A Greater London Authority report published in May 2020 highlights that more than half of all deaths within London attributable to emissions from waste incineration facilities occur within just nine boroughs. The research clearly shows Barking and Dagenham and Havering as having the highest concentration of particulates and other harmful emissions as a direct result of incineration.
One month prior to the report the government rubber stamped plans to develop a second Energy from Waste incinerator directly next to the existing one in Belvedere on the banks of the Thames, with the Secretary of State claiming: “The overall conclusion is that the impacts of the Development on air quality as it affects human health and environmental receptors is acceptable.
The report went hand in hand with Jon Cruddas MP’s call for a judicial review into the decision which was supported by the Mayor of London. However, the judicial review was dropped in September 2020 after a two-year campaign due to the likelihood of failure and cost to the taxpayer.

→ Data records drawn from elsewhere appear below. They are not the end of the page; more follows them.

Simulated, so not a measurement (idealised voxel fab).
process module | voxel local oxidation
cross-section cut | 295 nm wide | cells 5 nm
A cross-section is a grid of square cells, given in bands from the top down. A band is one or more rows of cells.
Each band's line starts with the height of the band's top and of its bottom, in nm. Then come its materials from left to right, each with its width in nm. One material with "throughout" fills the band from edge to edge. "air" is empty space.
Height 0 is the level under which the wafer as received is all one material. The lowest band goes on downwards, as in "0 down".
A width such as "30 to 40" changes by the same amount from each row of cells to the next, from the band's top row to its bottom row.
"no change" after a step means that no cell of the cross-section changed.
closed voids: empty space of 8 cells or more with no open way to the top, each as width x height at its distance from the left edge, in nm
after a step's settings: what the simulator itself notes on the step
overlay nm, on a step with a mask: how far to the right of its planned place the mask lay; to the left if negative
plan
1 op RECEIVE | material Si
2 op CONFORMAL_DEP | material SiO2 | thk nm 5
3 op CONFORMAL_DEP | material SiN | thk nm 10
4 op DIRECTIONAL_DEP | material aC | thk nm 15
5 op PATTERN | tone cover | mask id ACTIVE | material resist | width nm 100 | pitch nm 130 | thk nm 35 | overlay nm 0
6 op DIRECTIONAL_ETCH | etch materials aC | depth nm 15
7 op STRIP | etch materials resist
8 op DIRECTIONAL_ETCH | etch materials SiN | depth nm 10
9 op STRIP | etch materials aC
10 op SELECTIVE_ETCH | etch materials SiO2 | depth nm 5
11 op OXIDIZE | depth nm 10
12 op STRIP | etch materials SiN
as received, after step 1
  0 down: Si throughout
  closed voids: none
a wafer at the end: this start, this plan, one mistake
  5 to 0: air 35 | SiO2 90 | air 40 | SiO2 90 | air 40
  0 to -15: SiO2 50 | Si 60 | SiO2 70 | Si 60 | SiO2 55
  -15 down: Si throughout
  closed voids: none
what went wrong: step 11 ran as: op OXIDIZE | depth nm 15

Jon Cruddas MP commented: “I hadn’t seen the GLA report into Energy from Waste incinerators at the time. This document makes the decision to drop the judicial review even more frustrating, when City Hall’s own research shows the damaging affect this development will have across Dagenham and Rainham.”
“I completely understand the concern around financial pressures, especially given the events of the past year, but it is still disappointing that the government has been let of the hook at the expense of my constituent’s health.”
Development of the Riverside Energy Park is due to begin later this year. When completed the site will produce a maximum of 120 milligrams per cubic metre of Nitrous Oxide which falls well under the 200 mpcm European directive. However, combined with the max output of the existing site it is anticipated that the area will produce the highest rate of harmful EfW emissions in the country.
Jon added: “It is unbelievable that this has been given the green light and deemed ‘acceptable’ by government when we consider the wealth of evidence against it. Energy from Waste does not contribute to a circular economy and is a step away from the government’s own green growth commitments.”
In the coming months Jon has committed to work alongside other key stakeholders to ensure that proper scrutiny mechanisms are in place to monitor operations at the Belvedere EfW site.